Wizardry 8 – The End of the Beginning
Posted by Rampant Coyote on June 23, 2015
Several years ago, I played Wizardry 8. This was many years after its initial release, back in the day when the only way to get a (legal) copy was to buy one off E-Bay for more than its new cost… sans manual or the original box. Fortunately, there are cheaper, better, digital options today, particularly on Steam and GOG.com. At the time, it felt like Wizardry 8 was the (belated, for me) swan song for an entire subgenre. It was definitely something I wanted to check out, as I was an indie diving back into that long-lost subgenre and trying to remember exactly what it felt like.
Other role-playing games were jumping on the 3D bandwagon with both feet to provide a single-character action-y experience reminiscent of the popular FPS (First-Person Shooter) genre (albeit often more as a ‘third-person’ action game). But the long-standing computer RPG series Wizardry and Might & Magic took the 3D route while sticking to their turn-based, party-based roots… at least partly, offering their old fans turn-based gameplay. Maybe this wasn’t to their financial benefit, I don’t know.
With the company’s failure after the 2001 release, it seemed like the days of the “old-school” western-style RPG was over. Possibly forever, save for a few small indie games.
It was the “small indie games” thing that changed everything. Back when I played it, anything with a budget of more than a few thousand dollars was steering well clear of this approach. And as far what RPG Codex calls a “blobber” or “blob with legs” (a first-person game where your avatar is a party ‘blob’ – a group of adventurers that you don’t really see), well, you had almost nothing. Wizardry 8 was the last gasp… and on playing it, warts and all, I felt some loss.

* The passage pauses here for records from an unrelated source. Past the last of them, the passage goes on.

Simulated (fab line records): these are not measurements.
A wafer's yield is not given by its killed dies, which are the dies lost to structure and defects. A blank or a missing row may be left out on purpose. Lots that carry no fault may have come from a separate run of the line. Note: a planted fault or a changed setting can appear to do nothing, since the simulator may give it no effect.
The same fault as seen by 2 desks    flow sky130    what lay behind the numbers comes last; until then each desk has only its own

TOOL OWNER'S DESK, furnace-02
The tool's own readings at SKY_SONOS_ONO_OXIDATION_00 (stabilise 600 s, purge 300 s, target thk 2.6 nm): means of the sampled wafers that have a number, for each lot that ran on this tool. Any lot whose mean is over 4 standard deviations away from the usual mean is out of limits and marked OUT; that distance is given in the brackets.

I chronicled my adventures (and excessive complaints about the length of the combats… the Achilles’ heel of this game, IMO, the one flaw that spoils an otherwise fantastic game) in a series of blog posts at the time, which were lost and purged last year over security issues for this website. I still have copies of ’em, archived, but other folks have asked me to make them available again. Since I’m up to my eyeballs getting this Frayed Knights 2 demo ready for a show in about six weeks, I figured… what better time to save myself some effort and re-post the whole series!
However, I couldn’t leave well enough alone, so I’m doing a little bit of editing here and there, and adding some commentary from today’s perspective, turning this into simultaneously a first-time playthrough and a retrospective.
But here’s the joyous, wonderful bit: Since I wrote this, the landscape has changed a lot. For the good, I hope. Besides my own humble efforts with Frayed Knights, a whole lot more indies – and bigger-budget indies – and even non-indies – have taken up the torch. The old-school, western-style RPG is back. Even at the time, folks like Spiderweb Software and Basilisk Games that were solidly rooted in the game style, if not the first-person perspective. Nowadays, it has exploded, to the point where “old-school” has become kind of a meaningless marketing term, but we’ve even had a surge of first-person perspective party-based titles, like Legend of Grimrock, Might & Magic X: Legacy, Paper Sorcerer, Swords & Sorcery: Underworld, Elminage Gothic, and even an upcoming new sequel to The Bard’s Tale (kickstarter ending soon, pledge now if keen on the idea) and a proposed spiritual sequel to Dragon Wars (currently called Shredded Worlds: Dragons of the Rip… I’m not in love with the title, but I do like the concept) by a bunch of old-school veterans calling themselves, amusingly, Olde Skuul.
So I guess Wizardry 8 was in many ways The End of the Beginning of that style of computer role-playing game. Maybe they can duke it out with Might & Magic 9, released six months later, for that honor. But really, it was hibernation – waiting for the seasons to change, and for the climate to no longer favor only the big lumbering giants with the biggest budgets. They aren’t exactly the same – nor should be – but many of them are solidly rooted in the ideas forged by these earlier games, like Wizardry 8. Because even now, well over a decade since its original release, it turns out that this game was FRICKING FUN. A kind of fun that was scarce for a while. And it’s still fun now.
And so, with that, I’m gonna bring back that old article series, along with a few side-articles and commentaries. And if you really want to have fun, you can grab yourself a copy and play along.
Either way, I hope you have fun.
Filed Under: Wizardry 8 - Comments: Read the First Comment
T2.0 said,
Excellent 🙂
Thanks again !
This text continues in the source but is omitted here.